In magazines, in books and newspa-pers,
scholars and intellectuals are taking up
the topic of reparations to African Americans
for the historical effects of slavery and
racial discrimination. Seattle's 1,000-member
African American Jewish Coalition for Justice
has launched a campaign to educate people
about the legal case for reparations. Coalition
co-chairs Jerry Saltzman, a practicing psychiatrist,
and Thaddeus Spratlen, a University of Washington
Business School professor, are the coalition's
spokespersons. They told Real Change
about their nascent campaign.
Real Change: Tell me a little bit about
the concept of reparations. How is it different
from affirmative action?
Thaddeus Spratlen: Affirmative action was
aimed at creating opportunities for those
who had been limited in some way. With reparations,
you're asking institutions of society -
whether it's government or whether it be
business - to redress what has been denied
to, or taken from, the descendants of slaves.
It's a way of making restitution, rather
than just creating opportunities.
Jerry Saltzman: In my own opinion, you have
to look at reparations as not a Black issue,
but an issue for society. You can not undo
what you have done. You can not make up
for what you have done, but you can help
people heal and rejuvenate themselves. Look
at the root meaning of the word reparations:
"to repair." In psychological terms, you
cannot live well with other people unless
you repair the damage you have done to your
relationships. People's openness and trust
is limited in a society that has developed
at the expense of a certain group.
A huge amount of wealth in this country
comes from the stolen labor of kidnapped
Africans and their descendants - and stolen
land from Native inhabitants. When we as
a society flourish on the basis of that
theft, and have not addressed what has happened
to those people, and blame them for their
difficulties, we cannot live well. We have
to go through a tremendous denial process,
because if we really paid attention to what's
real, it would be overwhelming. Just talking
about reparations is an exercise in spiritual
education, and a wonderful way of helping
undo racism.
RC: Where would reparations come from?
Spratlen: One way to look at the issue is
to think of all the business tax revenue
paid to the U.S. government. There was never
any payment made for the labor component
of slave-owning businesses. When you exclude
a large part of the value of the labor component,
then government amassed benefits over a
long period of time.
RC: What do you think of the counter-arguments
- that viewing people as property was morally
acceptable back then? Or that this was so
long ago that it's impossible to address
now?
Saltzman: That's not in line with the principles
of justice. Back then, there were people
who objected to slavery, even though there
were slave holders. Some in the United States
during World War II knew what was going
on [in German concentration camps], and
refused to do anything about it. There's
something about capitalism, creed, and racism
that makes people shut their eyes and act
in complicity with what's wrong.
Spratlen: It is true that Jews and Japanese
Americans were compensated relatively quickly
after World War II - in time to pay many
of the survivors of the camps. We're talking
about descendants of victims 400 years back.

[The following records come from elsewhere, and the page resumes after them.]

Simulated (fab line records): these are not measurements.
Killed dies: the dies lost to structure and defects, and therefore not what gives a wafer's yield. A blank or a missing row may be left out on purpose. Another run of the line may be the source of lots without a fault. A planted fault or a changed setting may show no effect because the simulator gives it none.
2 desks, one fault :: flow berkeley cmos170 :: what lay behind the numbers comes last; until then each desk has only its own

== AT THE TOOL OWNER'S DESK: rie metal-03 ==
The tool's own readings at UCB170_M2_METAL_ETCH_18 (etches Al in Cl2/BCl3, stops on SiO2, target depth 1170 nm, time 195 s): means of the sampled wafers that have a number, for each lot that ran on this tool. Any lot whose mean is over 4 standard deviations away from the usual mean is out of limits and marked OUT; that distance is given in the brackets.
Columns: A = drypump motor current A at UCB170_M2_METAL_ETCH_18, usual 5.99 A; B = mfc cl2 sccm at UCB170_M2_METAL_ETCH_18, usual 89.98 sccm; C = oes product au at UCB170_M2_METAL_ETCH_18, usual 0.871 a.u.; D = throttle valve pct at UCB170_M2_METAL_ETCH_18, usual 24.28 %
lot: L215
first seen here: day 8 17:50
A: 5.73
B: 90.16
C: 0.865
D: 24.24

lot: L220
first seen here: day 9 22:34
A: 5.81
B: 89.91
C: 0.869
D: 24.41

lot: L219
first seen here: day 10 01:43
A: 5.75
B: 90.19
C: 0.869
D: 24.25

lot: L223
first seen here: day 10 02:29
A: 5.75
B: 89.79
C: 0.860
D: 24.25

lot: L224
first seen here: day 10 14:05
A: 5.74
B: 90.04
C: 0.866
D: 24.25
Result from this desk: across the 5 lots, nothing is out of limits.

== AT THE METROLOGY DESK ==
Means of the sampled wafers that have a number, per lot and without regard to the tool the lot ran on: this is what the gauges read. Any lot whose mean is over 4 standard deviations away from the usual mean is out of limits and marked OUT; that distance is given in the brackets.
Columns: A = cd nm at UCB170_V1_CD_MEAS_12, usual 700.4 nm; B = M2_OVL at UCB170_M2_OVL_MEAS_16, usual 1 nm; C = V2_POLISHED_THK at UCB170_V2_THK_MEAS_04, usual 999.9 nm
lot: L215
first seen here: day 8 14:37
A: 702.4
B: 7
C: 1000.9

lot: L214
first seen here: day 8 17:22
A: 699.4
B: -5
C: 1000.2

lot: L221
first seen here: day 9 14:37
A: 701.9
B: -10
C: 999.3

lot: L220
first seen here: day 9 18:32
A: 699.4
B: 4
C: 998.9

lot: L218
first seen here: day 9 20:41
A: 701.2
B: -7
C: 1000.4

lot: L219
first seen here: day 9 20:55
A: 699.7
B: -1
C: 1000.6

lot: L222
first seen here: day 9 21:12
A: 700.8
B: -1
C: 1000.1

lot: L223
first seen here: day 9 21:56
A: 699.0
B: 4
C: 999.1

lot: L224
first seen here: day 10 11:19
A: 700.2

But the harm did not stop after one generation.
There's no statute of limitations on these
kinds of injustices. Neither can you say,
"Well, we didn't take care of this in 1865;
whoops; it's too late now to ever do anything."
RC: How would reparations be distributed?
Spratlen: I don't get into any prescription
as to exactly the best way of doing it -
except that we need to address inequities
in health, in the [criminal justice] system,
in business. You will have to have a pretty
extended debate about how to execute this.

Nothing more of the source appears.